Before the Tribunal, the assessee alternatively also contended that if the tax credit was not allowed to the assessee then the same should be allowed as an expense under section 37(1) of the Act.
Thus, the question before the Tribunal was as to whether rate of tax in foreign country needs to be determined after considering the gross receipts or the net receipts/profit embedded in such gross receipts?
The Tribunal observed that the explanation (iii) to section 91 of the Act provides mechanism for determining the rate of tax in the foreign country. It requires that the income tax/super tax actually paid in the foreign country as per the laws prevailing therein and dividing the same by the whole amount of income as assessed in the foreign country.
The Tribunal pointed out that as per the said provisions, the amount of tax/super tax needs to be divided by the whole amount of income to work out the rate of tax. The word used whole amount of income denotes the income which signifies after the expenses. The word gross receipts have not been used therein. Even under the normal parlance, the income denotes only to the net profit i.e. gross receipts minus the expenses. Thus it is the only profit which should be considered while determining the rate of tax in the foreign country and the same needs to be compared with the rate of tax in India.
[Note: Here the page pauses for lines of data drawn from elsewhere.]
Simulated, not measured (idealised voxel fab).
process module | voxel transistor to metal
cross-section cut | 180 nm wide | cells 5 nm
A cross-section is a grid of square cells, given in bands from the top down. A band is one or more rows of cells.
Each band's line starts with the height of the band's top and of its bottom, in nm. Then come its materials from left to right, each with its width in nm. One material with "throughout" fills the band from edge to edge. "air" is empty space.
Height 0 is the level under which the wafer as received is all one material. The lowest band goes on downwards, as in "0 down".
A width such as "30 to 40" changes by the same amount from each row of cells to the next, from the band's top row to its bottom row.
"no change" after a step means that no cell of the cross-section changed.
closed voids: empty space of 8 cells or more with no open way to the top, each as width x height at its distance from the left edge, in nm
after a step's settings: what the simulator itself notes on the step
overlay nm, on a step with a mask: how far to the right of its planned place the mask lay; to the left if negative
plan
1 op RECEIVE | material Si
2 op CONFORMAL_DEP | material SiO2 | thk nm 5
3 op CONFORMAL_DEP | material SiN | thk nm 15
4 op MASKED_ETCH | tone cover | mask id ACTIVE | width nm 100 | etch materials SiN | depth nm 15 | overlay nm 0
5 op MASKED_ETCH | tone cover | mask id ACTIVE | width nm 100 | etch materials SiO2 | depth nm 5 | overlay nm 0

However, the Tribunal noted that in the instant case, the assessee had not given any working about the expenses incurred in the foreign country against the gross receipts. Thus, in the absence of sufficient details, the AO had no alternate except to work out the proportionate amount of income eligible for relief under section 91 of the Act.
Accordingly, the Tribunal opined that there was no infirmity in the order of the authorities below.
However, the Tribunal opined that there was force in the alternate argument of the assessee claiming for the deduction of the taxes paid in the foreign country as expenditure under section 37(1) of the Act. The amount of tax paid in a foreign country which is not eligible for benefit under section 91 of the Act, is expenditure eligible for deduction under section 37(1) of the Act. It is because such tax was paid in the course of the business and the corresponding business receipts were made to tax in India. In this regard, the Tribunal found support from the judgment of Hon’ble Bombay High Court.